Donald Trump wants to reduce the number of U.S. troops in Germany from 35,400 to 25,000 and that has internationalists in the West up in arms.
American soldiers have been stationed in Germany since the end of World War II. At first, they were in the western part of Germany to act as a police force until the Germans could “de-Nazify” their police departments. The Soviets controlled the eastern half of the country.
But soon thereafter, as the Soviet Union engineered communist takeovers of all of Germany’s neighbors, the border between East and West became sharply drawn and hundreds of thousands of American soldiers remained behind to help deter Soviet aggression. Since the 1990s, that number has gradually been reduced, but today, in the event of war with Russia, the U.S. would still be stuck with most of the burden of defending Germany.
The North Atlantic Treaty Organization is a paper tiger. The only real military power is possessed by the United States. Even Great Britain has allowed its conventional military to atrophy. The rest of Western Europe’s prosperous countries only play at soldiering and we, and they, and certainly the Russians know it.
So why object to a withdrawal of U.S. troops?
German Foreign Minister Heiko Maas said both countries stood to gain from close cooperation even if the transatlantic relationship had become “complicated” under Trump.
Other senior politicians in Berlin were more blunt, slamming the plan as the latest blow to US-German ties and a potential security risk.
“Should it come to the withdrawal of part of the US troops, we take note of this,” Maas told the Bild am Sonntag daily.
“We appreciate the cooperation with the US armed forces that has grown over decades. It is in the interest of both of our countries.”
Donald Trump has made it clear from day one that he believes in “collective security” and “burden-sharing” when it comes to the defense of our allies in Europe. Germany and other rich NATO countries pledged to modestly increase their defense spending to 2 percent of GDP.
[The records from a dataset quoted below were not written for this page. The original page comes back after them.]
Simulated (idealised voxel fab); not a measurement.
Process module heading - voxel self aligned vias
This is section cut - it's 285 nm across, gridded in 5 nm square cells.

Trump wasn’t asking Europeans to break the bank. The increase in defense spending was more symbolic than real. It would have sent a clear signal that NATO nations were going to live up to their charter commitments and provide for the common defense of democracy.
But Germany’s Chancellor Angela Merkel balked at even the modest increase in defense spending and refuses to participate in Germany’s own defense.
Not only does Chancellor Angela Merkel refuse to invest in the armed forces, but she rarely allows the military to deter the alliance’s primary threat actor, Russia. While a German warship is currently involved in a NATO exercise in the Baltic Sea, that’s a rare exception to the rule. From the Barents Sea to the Black Sea to the Mediterranean Sea, it is often America and Britain alone leading NATO’s defense. That solitary expression of the alliance’s security interests is incompatible with Russia’s rising threat to NATO’s southern flank.
Merkel points to Germany’s contribution to the diplomatic and foreign aid fronts and says that cash and influence substitute for guns, soldiers, planes, and tanks. It’s sort of like NATO countries when they were posted to Afghanistan. With the exception of Britain, Canada, and the Netherlands, all NATO countries had non-combat stipulations embedded in their agreements to station troops in Afghanistan. They all demanded to guard the Kabul airport. It was sickening.
It’s not enough.
First, a significant reason Germany is so reluctant to invest in its own defense is that its leaders fear aggravating Russia. This is largely down to Germany’s willful energy dependence on Moscow — a dynamic that reflects the extraordinary shortsightedness of successive German governments, empowering Russian President Vladimir Putin’s energy blackmail of the European periphery. In addition, the we-support-NATO-with-diplomacy argument would have a lot more viability if German aid convoys could obstruct Russian tank and airborne offensives. But they can’t. NATO needs capabilities that can stop invading forces and penetrate area denial strongholds.
If Germany and other Western nations won’t provide for their own defense, perhaps they can hire Russian mercenaries to do the defending for them. Otherwise, they better get used to American withdrawals as long as Trump remains president.